I begin by congratulating Mr McCrossan on his maiden speech, not just because it is the proper tradition to do so but because it was a particularly well-crafted and equally well-delivered speech, and he spoke with very tenacious affection for his constituency. I think that many of us recall the service of his predecessor, Mr Joe Byrne, in his unassuming way. I think that many of us would like to join in wishing him well in his retirement.

Turning to this Budget, when I pick up a Budget Bill and read through it and look for some of the headline figures, there are always some things that strike me. One of the figures that struck me again was in clause 2(2) of this Budget, where we read that, in this current financial year, Northern Ireland has the benefit of resources of over £17 billion. It always causes me to pause and to ask: where does that money come from? Of course, the answer to that question, that some would rather not hear or face up to, is that that £17 billion comes as a direct consequence of our membership of the United Kingdom. It is because we are an integral part of the United Kingdom, entitled to share in its burdens and its riches, that we have that quantity of money at our disposal. For those who chase various constitutional moonbeams about alternative constitutional arrangements, one fact that they never like to face is where the money would come from. It is patently obvious that the benefits to Northern Ireland of being part of the United Kingdom, as reflected in the monetary settlement year-on-year, are colossal. I think that all citizens in Northern Ireland should reflect on that and be grateful.

I carried out a little exercise by looking at last year's Budget Bill because I wanted to see just where the variations were; where the uplifts were; and whether there were any telltale signs of why the uplifts were in respect of different Departments. The one that particularly caught my eye was DRD. In schedule 3 of this Budget, we have the sums granted for the upcoming year, 2016-17. If we go back and compare that to the comparable figure in last year's schedule 3, we discover that the Department for Regional Development has had a whopping 33% increase — £134 million extra. If you go to schedule 4, you will discover that resources for this year are an extra £107 million. How, or why, would that be?

Is it the hand of politics in this Budget? Could it be that, now that courtesy of IRA murder the DRD is held by the DUP, the idea of starving another Minister of funding is no longer appropriate and that, suddenly, largesse is the order of the day? Could it be that an upcoming election could also be a contributor to that? I find it rather striking; when you compare last year's Bill with this year's, that is something that jumps out at one quite significantly.

Other things that are obvious in this Budget include the extra money poured into welfare and to attain the so-called Fresh Start Agreement. Yes, of course, it was indeed a very significant climbdown by Sinn Féin from its promise that no one, whether a new or existing claimant, would ever suffer under welfare, but also a very significant diversion of funds that would otherwise have been available for health, education and other necessary expenditures. It was a very significant diversion from other aspects of the block grant into supporting welfare supplements, so that the Minister could sing off the same hymn sheet as Sinn Féin on welfare. Not everyone will know this, but the Minister has some claim to accomplishment in the singing stakes himself. He is not unknown for his singing talents and, indeed, he has, I understand, an O level in music. That is more than I have, I have to say, but he is well equipped to sing off the same hymn sheet on this particular issue.

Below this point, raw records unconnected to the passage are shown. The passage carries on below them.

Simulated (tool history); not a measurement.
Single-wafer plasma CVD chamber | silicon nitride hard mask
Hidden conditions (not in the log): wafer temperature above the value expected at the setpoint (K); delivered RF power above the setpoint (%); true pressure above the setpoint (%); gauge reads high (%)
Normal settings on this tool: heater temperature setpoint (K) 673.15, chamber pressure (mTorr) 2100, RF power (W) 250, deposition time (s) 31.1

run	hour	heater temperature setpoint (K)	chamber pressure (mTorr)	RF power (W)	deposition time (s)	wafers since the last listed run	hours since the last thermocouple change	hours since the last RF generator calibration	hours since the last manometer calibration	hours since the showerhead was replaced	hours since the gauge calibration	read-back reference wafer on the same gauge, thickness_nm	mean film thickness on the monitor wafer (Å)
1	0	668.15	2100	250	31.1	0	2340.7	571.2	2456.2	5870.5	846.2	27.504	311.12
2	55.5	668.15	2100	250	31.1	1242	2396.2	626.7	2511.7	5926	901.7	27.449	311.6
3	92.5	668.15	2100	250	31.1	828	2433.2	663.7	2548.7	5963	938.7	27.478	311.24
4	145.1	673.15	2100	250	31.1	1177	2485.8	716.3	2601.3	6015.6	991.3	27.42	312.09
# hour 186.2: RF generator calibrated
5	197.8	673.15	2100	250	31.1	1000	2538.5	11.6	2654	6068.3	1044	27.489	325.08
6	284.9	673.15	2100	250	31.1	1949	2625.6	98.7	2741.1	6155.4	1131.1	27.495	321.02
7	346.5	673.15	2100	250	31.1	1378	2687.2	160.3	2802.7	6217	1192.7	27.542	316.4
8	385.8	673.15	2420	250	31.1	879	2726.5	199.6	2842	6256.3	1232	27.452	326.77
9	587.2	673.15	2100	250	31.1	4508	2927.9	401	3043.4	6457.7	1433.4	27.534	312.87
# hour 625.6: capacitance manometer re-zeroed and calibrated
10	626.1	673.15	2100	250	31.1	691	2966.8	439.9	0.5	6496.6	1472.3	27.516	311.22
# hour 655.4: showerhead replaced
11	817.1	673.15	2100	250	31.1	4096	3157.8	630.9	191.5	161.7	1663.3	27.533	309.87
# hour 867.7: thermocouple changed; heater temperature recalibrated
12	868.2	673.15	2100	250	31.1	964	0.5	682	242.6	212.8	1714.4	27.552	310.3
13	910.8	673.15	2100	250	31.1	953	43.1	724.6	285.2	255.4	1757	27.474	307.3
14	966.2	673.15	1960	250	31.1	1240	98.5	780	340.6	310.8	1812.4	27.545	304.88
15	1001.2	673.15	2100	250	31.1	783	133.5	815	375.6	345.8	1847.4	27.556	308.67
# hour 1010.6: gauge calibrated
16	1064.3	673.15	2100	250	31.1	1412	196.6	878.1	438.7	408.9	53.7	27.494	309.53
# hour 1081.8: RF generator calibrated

Where it really strikes me as bizarre is that there is money for that, but when you look at the issue of economic inactivity in Northern Ireland, as we heard earlier today — I think it was from Mr McCrea — we are the worst performing region. We have the highest level of economic inactivity. Last March, the Employment and Learning Minister, Dr Farry, brought forward a strategy to tackle economic inactivity. Here we are, 12 months on and looking forward to another 12 months, and that strategy remains unresourced in this Budget. So we are finding money to prop up, sustain and supplement welfare benefits, but when it comes to the idea of dealing with our high level of economic inactivity and encouraging more people from being economically inactive to being economically active, there is not a penny piece in this Budget for the strategy to address economic inactivity. That, I think, is a gross failing.